2006 World Monuments Watch
Established by the Etruscans in the sixth century B.C., Civita di Bagnoregio was one of many towns in central Italy that was hewn atop a hill of tufa, the soft volcanic rock that distinguishes the region’s natural landscape. Built in part for defensive purposes, most of the hill settlements retain extensive networks of carved underground passages and chambers. Civita is threatened by the erosion of the tufa, which is in danger of collapsing under the historic architecture at its northwest bluff. Secondary threats also applicable to other nearby hill towns include the decrease in year-round inhabitants due to the abandonment of the traditional agrarian lifestyle that gave rise to the community, and uncontrolled tourism’s dramatic alteration of Civita’s social and cultural fabric. The town has less than 12 year-round occupants but receives as many as 3,000 tourists a day on summer weekends. The site was included on the 2006 World Monuments Watch in order to raise awareness for its need of conservation and tourism management plans, which have the potential to secure the protection of its historic fabric for further centuries.
An international symposium on the future of “tuff towns”

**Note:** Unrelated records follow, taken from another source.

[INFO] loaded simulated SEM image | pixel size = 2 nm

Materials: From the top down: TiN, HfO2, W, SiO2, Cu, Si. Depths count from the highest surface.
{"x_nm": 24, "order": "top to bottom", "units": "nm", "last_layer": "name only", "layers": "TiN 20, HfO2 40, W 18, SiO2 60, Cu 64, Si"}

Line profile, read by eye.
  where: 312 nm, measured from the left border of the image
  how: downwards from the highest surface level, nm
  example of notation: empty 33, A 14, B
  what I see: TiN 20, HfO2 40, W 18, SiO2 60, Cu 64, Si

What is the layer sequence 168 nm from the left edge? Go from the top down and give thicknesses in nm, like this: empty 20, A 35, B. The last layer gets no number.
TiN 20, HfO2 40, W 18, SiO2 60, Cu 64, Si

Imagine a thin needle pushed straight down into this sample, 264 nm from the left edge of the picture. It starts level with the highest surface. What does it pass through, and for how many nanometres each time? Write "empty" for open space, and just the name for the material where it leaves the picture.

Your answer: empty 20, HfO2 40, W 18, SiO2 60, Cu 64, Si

In May 2008 World Monuments Fund supported an international symposium on Italian “tuff towns,” and Civita di Bagnoregio was a principle case study in the ensuing discussions. Short and long-term plans for the protection of the village and others like it were developed during the event, and several collaborations resulted between the heritage professionals that attended. In the spring of 2013, authorities in Civita began to charge €3 for each entering tourist in order to raise money for the upkeep of the site. In the fall of that year the resources paid for part of reinforcement works carried out on the north and south slopes of the tuff hill, as well repairs to the access bridge leading into the town. After a devastating landslide in May 2015 that caused the temporary closure of the bridge, the governor of Lazio called for Civita’s inclusion on UNESCO’s World Heritage list. A decision is expected in 2017.